AUTHOR ESSAY: Taming the Beast Within: The Power of Possessions
It’s fun to buy a new pair of shoes, and objects can make us happy, but ultimately do they really give us what we want? Jane Hammerslough ’82 reflects on the power of possessions.
At my son’s back–toschool night, the smiling self–portraits of second graders hung in the hallway under the bulletin board banner asking, “Who Am I?” Our challenge as parents was to find our own kids among the sea of colorful, unsigned faces. To help, each portrait had a carefully–printed description of its creator stapled to the bottom.

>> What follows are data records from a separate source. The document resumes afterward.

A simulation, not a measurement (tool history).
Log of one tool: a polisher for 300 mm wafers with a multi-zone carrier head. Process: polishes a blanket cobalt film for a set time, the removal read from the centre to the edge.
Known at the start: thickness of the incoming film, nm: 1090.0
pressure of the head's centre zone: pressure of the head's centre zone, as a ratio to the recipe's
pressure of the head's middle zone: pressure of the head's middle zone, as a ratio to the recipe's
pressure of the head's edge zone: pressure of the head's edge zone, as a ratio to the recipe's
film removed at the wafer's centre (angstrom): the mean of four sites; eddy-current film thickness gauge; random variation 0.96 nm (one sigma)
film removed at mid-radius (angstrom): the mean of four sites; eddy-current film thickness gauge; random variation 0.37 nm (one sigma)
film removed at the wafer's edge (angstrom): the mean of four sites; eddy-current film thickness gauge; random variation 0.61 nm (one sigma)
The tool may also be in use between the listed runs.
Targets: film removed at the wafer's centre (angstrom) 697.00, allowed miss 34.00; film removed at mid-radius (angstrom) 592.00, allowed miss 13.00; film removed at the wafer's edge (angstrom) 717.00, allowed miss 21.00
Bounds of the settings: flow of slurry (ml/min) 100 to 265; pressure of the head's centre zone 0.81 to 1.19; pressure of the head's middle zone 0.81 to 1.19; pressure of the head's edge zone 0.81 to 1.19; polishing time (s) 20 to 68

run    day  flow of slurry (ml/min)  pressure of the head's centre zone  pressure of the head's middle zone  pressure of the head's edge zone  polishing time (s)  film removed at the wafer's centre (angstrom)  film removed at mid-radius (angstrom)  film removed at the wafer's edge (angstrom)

One child wrote that he liked dinosaurs and soccer and hated cleaning up his room. Another noted that he was tall, had green eyes, and liked science and his cat. And one of the pieces of writing stood out, not for what it said, but for what it didn’t.The essay began, “I have?” and a long list of things followed: a new video game system, a signed celebrity photograph, coin and card collections, and a television, among other items. There wasn’t a word about what the kid liked or didn’t, no mention of doing sports or music or reading or art. It didn’t include anything about friends or family or even pets.
Of course, all kids sometimes get the “gimmes,” or get obsessed with their toys or the latest collecting fad at school. But surely there was something else the child could say. What kind of materialistic values was that kid learning, anyway? I thought, smug with the knowledge that my own child was the tall one interested in science. For the other young writer, “who I am” was simply a summary of what he owned. It struck me as sad and strange.
And, I’ll admit, a bit unnerving. As I stood in the school hallway, that little essay made something go off in my head. And I didn’t like what I was hearing.
That kid wasn’t the only one living in the place where “who I am” and “what I have” meet. Frankly, my own feelings about wanting, buying, and owning objects were making me increasingly uneasy. Like my inability to see a house on vacation without wanting to own it. Or my worrying that my kids would fall behind their classmates if I didn’t get some new CD–rom or another. Or my near–obsessive, months–long search for the right couch for our family room.
What, me materialistic? I’d never seen myself that way. But there I was, pricing waterfront property instead of enjoying the view, agonizing about depriving my kids instead of noticing the pile of unused CD–roms they already owned, and sweating over fabric swatches for a fantasy family room—instead of spending the time actually doing something with my family. If I wasn’t materialistic, I sure was giving a lot of thought and meaning to material things. And I was beginning to find that my expectations of objects to do something— as well as the time and energy I was devoting to them—weren’t giving me what I wanted.
Okay, we live in a material world, and the stuff we own matters. That doesn’t necessarily make us materialistic, but what we drive, where we live, and what we wear, collect, or covet can all have meaning. After all, objects can make your life easier, give aesthetic pleasure, offer a certain amount of security, deliver a message to other people and sometimes even deliver on the promise of providing hours of fun. And given that the messages linking ownership with identity are louder than ever, the power in possessions isn’t lost on anyone. Not on me, and not even on a 7–year–old. Or perhaps, especially not on a 7–year–old.
So what’s wrong with this picture? I knew that I wasn’t thrilled with the ever–expanding space that objects seemed to be occupying in my life and my thoughts and started asking questions: First off, did anyone else feel the same way?
And I found, overwhelmingly, that I wasn’t alone. Plenty was wrong with the current picture; 95 percent of Americans said most of us are “very materialistic,” and 85 percent believe that young people are far too preoccupied with buying and owning things, according to a Merck Family Fund study. The widespread concern, not just for ourselves, but for our kids and the future, became clear. But it’s also complex. Objects are important, no doubt. But at what price?
That honest, anonymous elementary–school essay took the importance of objects to a troubling extreme, as if owning and being are one and the same. While possessions don’t entirely fill “who I am” for most people, they naturally occupy space as part of “self.” And let’s face it: it’s fun to buy a pair of new shoes sometimes. It’s a pleasure to get the car you’ve coveted for a while. And there’s nothing like that look on a child’s face when she opens your gift and it’s just what she’d hoped for. Objects can, at times, make us happy. But ultimately, do they give us what we really want?
And that’s where things started getting, well, tricky. Possessions have meaning, and always have. Possessions carry power, and always will. The question was not whether objects themselves are good or bad, but how and why the faith we place in ownership may intrude on what we want most?.